27. Indeed this question came up consideration before the Division Bench of our High Court in Oriental Insurance Co. Ltd. v. G. Seshamma wherein it is held as follows:

4. The learned Counsel for the respondents further submitted at the Bar that the deduction of 1/3rd income towards personal expenses of the deceased is always not advisable. It can be even less than 1/3rd. We are not in agreement with the submission made by the learned Counsel for the respondents. It has been the practice in all the reported cases that 1/3fd income is to be deducted for the expenses of the deceased while computing the compensation payable to the legal representatives of the deceased. The learned Counsel for the respondents further submitted that the multiplier used by the Tribunal is correct. In order to substantiate his contention, he relied upon a ruling reported in APSRTC v. Patan Shamshad Begum and Ors. in which the Division Bench of this Court was pleased to hold that the Claims Tribunal has power to apply the reasonable and relevant multiplier in determining compensation under the head "loss of dependency" unlike in mathematical calculations depending upon the facts of each case. We agree with the principle laid down by the Division Bench of this Court. But the learned Standing Counsel appearing for the appellant could not place any material on record, which would weigh in our minds to apply the higher multiplier than the table of multiplier given in Bhagwan Das v. Mohd. Arif a case reported in 1987 (2) ALT 137. The learned Counsel further relied upon a ruling reported in U.P. State Road Transport Corporation and Ors. v. Trilok Chandra and Ors. in which their Lordships held that Second Schedule suffers from several defects, courts and tribunals cannot go by the ready reckoner. It can only be used as a guide. Therefore, the learned Counsel submitted that the Second Schedule can be used in finding the appropriate multiplier.
5. The learned Counsel further relied upon a ruling reported in APSRTC v. Salvaraj Vijaya and Ors. and submitted at the Bar that in fact the claimants are entitled for more compensation even without filing the cross-objections. The learned Counsel further submitted at the Bar that this Court while exercising the jurisdiction under Order 41, Rule 33 CPC can enhance the compensation We are not in agreement with the view expressed by the learned Single Judge in the above ruling. As a matter of fact, though the Court has all powers to pass any decree or to make any order which ought to have been passed and made by the original court but this can only be done if the claimants filed cross-objections and not otherwise.
6. Now we proceeded to scrutinize as to whether the submission made by the learned Standing Counsel for the appellant has any legal force?
7. We rely upon a ruling reported in Bhagawan Das v. Mohd. Arif. The deceased was aged between 45 to 50 and the multiplier given for 45 years -10.45 and for 5 years - 7.68. In the said ruling His Lordship further held that in computing the multiplier for persons, who like professionals, can earn for all their lives and there is no retirement, the multiplier from the table can be increased approximated by 1 or 2 points. Therefore, we choose appropriate multiplier in this case as 12 instead of 13 as used by the Tribunal. Therefore, we hold that the deceased was earning Rs. 17,165/- p.m. deducting 1/3rd towards the personal expenses of the deceased, Rs. 11,443/- will be dependency per month and Rs. 1,37,316/- p.a. and the multiplier which we have chosen is 12. If the aforesaid figure is multiplier with 12, then the loss of dependency comes to Rs!l 6,47,792/-. In addition to the above amount, the claimants are entitled to Rs. 12,000/- towards loss of consortium, Rs. 2,000/- towards funeral expenses and Rs. 2,500/- towards loss of estate, making a total of Rs. 16,47,792/- plus interest at the rate of 9% p.a. from the date of petition till the date of realization.

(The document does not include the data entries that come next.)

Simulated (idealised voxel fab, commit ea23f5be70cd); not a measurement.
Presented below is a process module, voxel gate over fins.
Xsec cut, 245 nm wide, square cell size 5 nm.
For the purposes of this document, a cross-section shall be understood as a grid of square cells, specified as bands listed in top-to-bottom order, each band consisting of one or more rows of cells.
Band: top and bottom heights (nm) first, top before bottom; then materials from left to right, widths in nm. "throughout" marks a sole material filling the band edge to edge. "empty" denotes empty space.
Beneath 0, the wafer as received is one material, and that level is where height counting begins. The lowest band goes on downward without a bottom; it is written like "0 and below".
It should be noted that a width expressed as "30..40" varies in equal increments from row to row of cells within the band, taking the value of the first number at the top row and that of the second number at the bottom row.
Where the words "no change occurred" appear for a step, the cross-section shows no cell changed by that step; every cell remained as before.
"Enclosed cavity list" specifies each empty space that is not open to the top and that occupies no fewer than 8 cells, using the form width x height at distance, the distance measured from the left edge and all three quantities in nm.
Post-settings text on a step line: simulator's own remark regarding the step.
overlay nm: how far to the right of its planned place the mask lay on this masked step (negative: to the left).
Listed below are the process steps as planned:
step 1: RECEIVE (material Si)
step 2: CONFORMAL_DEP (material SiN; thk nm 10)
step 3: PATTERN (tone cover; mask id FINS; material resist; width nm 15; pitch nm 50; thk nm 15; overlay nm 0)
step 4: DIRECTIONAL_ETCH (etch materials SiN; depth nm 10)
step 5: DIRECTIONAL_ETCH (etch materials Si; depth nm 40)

28. A Division Bench of our High Court in United India Insurance Co. Ltd. v. Mukkala Chandramma also considered the annuity tables referred to in Bhagwan Das's case 1987 AC 1052 (AP) : 1987 (2) ALT 137 and agreed with the proposition of law made therein. It is useful to refer para 13 of the judgment and it is thus:

13. The learned Counsel Mr. K.L.N. Rao appeared on behalf of the appellant herein submitted that the Bar that if the petition is filed under Section 166 of the Motor Vehicles Act, then the Schedule given in Bhagwan Das v. Mohd. Arif's case has to be applied. We agree with the proposition made by the learned Counsel for the appellant herein. By reading the entire ruling, it is seen that the Hon'ble Sri Justice M. Jagannadha Rao (as he then was) considered all the aspects in the matter and gave the Schedule in the judgment, which is more on scientific basis. Therefore, we have no hesitation in holding that Bhagwan's case is applicable to the present set of facts. If once this principle is accepted, then the correct multiplier to be applied is six. Thus, in the present case, the dependency can be worked out to Rs. 9,50,400/- as against a sum of Rs. 16,51,400/- awarded. In addition to this amount, the claimants are entitled to Rs. 15,000/- towards loss of consortium and Rs. 15,000/- towards loss of estate. Thus, the claimants-respondents herein are entitled to Rs. 9,50,400 + 30,000/- = Rs.9,80,400/-plus interest at the rate of 9% p.a. from the date of the petition till realization of the entire amount. The apportionment and the withdrawal of the amounts have to be worked out as given by the Tribunal.

29. The deceased was aged 52 years 7 months as on the date of the accident. He had left over service of 5 years and 5 months. Keeping this aspect of left over service in view, the proper multiplier can be taken at 6. Thus, the total loss of dependency can be estimated at Rs. 8,000/- x 12 x 6 = Rs. 5,76,000/-. The Tribunal granted Rs. 15,000/- towards loss of consortium and Rs. 15,000/- towards loss of estate and Rs. 2,000/- towards funeral expenses. We are not inclined to disturb the amounts awarded under the above heads. In all the claimants are entitled to Rs. 5,76,000/- + Rs. 32,000/- =Rs.6,08,000/-. The claimants had already received Rs. 50,000/- under no fault liability in pursuance of the orders passed in O.P. No. 396 of 2000. Therefore, the said amount is required to be deducted. Thus, in all the claimants are entitled to Rs. 5,58,000/-with interest at 9% p.a. from the date of petition to the date of payment. The compensation shall be apportioned among the claimants as follows:

(1) Claimant No. 1-wife of the deceased is entitled to Rs. 2,58,000/- with interest accrued thereon.
(2) Claimant Nos. 2 and 3-children of the deceased are entitled to Rs. 1,50,000/- each with interest accrued thereon.

The claimants are permitted to withdraw Rs. 50,000/- each. The balance amount shall be invested in any nationalized bank for a period of three years.

30. Accordingly, C.M.A. No. 4684 of 2003 filed by the Insurance Company is partly allowed reducing the quantum of compensation from Rs. 10,83,000/- to Rs. 5,58,000/- and whereas C.M.A. No. 4382 of 2003 filed by the claimants is dismissed.